Welcome to Human Rights Commision South Asia Official Website  
 
 

 

 

 

A popular culture of Human Rights

 

 

One of the milestone achievements of the United Nations in its 60 years of existence is the creation of a comprehensive body of human rights law, which, for the first time in history, provides us with a universal and internationally protected code of human rights. All nations can subscribe to it; all people can aspire to it. Not only has the organisation defined a broad range of internationally accepted rights — economic, social and cultural, as well as political and civil rights — it has also established mechanisms with which to promote and protect these rights and assist governments in carrying out their responsibilities.

The foundations of this body of law are the United Nations Charter and the Universal Declaration of Human Rights, adopted by the General Assembly in 1948. Since then, the UN has gradually expanded human rights law to encompass specific standards for women, children, disabled persons, minorities, migrant workers and other vulnerable groups. Rights have been extended through ground-breaking General Assembly decisions that have gradually established their universality, indivisibility and inter-relatedness with development and democracy.



The culture of human rights derives its greatest strength from the informed expectations of each individual. While the responsibility for the protection of human rights lies with states, the understanding, respect and expectation of rights by each individual is what gives them their daily resilience.
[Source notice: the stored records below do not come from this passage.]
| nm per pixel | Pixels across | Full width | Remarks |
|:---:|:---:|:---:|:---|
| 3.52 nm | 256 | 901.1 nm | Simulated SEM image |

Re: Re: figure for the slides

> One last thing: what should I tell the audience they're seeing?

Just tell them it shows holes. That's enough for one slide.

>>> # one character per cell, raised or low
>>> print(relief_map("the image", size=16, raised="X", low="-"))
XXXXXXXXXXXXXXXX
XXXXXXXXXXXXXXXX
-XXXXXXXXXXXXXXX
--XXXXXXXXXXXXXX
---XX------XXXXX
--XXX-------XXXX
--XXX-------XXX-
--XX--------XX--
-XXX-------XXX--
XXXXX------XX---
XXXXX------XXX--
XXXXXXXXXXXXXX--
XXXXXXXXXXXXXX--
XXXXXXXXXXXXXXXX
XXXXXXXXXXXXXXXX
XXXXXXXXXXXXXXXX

The culture of human rights must be a popular culture if it is to withstand the blows that will inevitably come and if it is to be truly owned at the national and sub-national levels. Education is the word we use to describe this process, and it deserves more attention. Everyone — international organisations, national institutions, courts, civil society organisations, media agencies and every individual member of society — must work harder at communicating the human rights story through all available means.

The significance of teaching human rights cannot be stressed enough. Human rights education is essential to the realisation of human rights and fundamental freedoms. Carefully designed training, dissemination and information programmes can have a catalytic effect on national, regional and international initiatives to promote and protect human rights and prevent human rights violations. But human rights education should involve more than the provision of information. It should constitute a comprehensive, life-long process by which people at all levels of development and in all societies learn respect for the dignity of others.

Human rights education is key to changing attitudes and behaviour based on racism, racial discrimination, xenophobia and related intolerance and to promoting tolerance and respect for diversity. One cannot overemphasise these values which are enshrined in the UN Charter and in the international organisation’s cherished objectives.

Every society needs shared values: for our global society, respect for equal human rights is that value. We may have different religions, different languages and skin colours — but we all belong to one human race. We are part of the same human family — and when one part of that family does well, we all do better.

India has been a close partner of the UN in supporting human rights and its related systems. Even in 1948, India took an active part in the drafting of the Universal Declaration on Human Rights, and it is a signatory to the six core human rights covenants. India has advocated an integrated approach that gives equal emphasis to all human rights, based on their indivisibility and universality, which reinforces the relationship between democracy, development, human rights and international cooperation for development.

India is also one of the world’s biggest laboratories for human rights education. The study of human rights is being integrated in the formal school system from the secondary level. From none nearly a decade or so ago, today the national University Grants Commission of India supports human rights courses in as many as 50 colleges in 26 universities. The courts, educated and aware of international obligations to human rights jurisprudence, are increasingly adjudicating cases with a pro-human rights vision. The media and a wide array of NGOs are alert to human rights violations. As a result of all this, human rights awareness is growing in India.

The next challenge is the frontier of human rights jobs. Human rights graduates, empowered with new degrees and with new knowledge and skills, will seek new opportunities and demand integration in the workplace. Just like psychological counsellors or human resource specialists are today mainstreamed in an array of professions — jobs for human rights specialists will be the next frontier.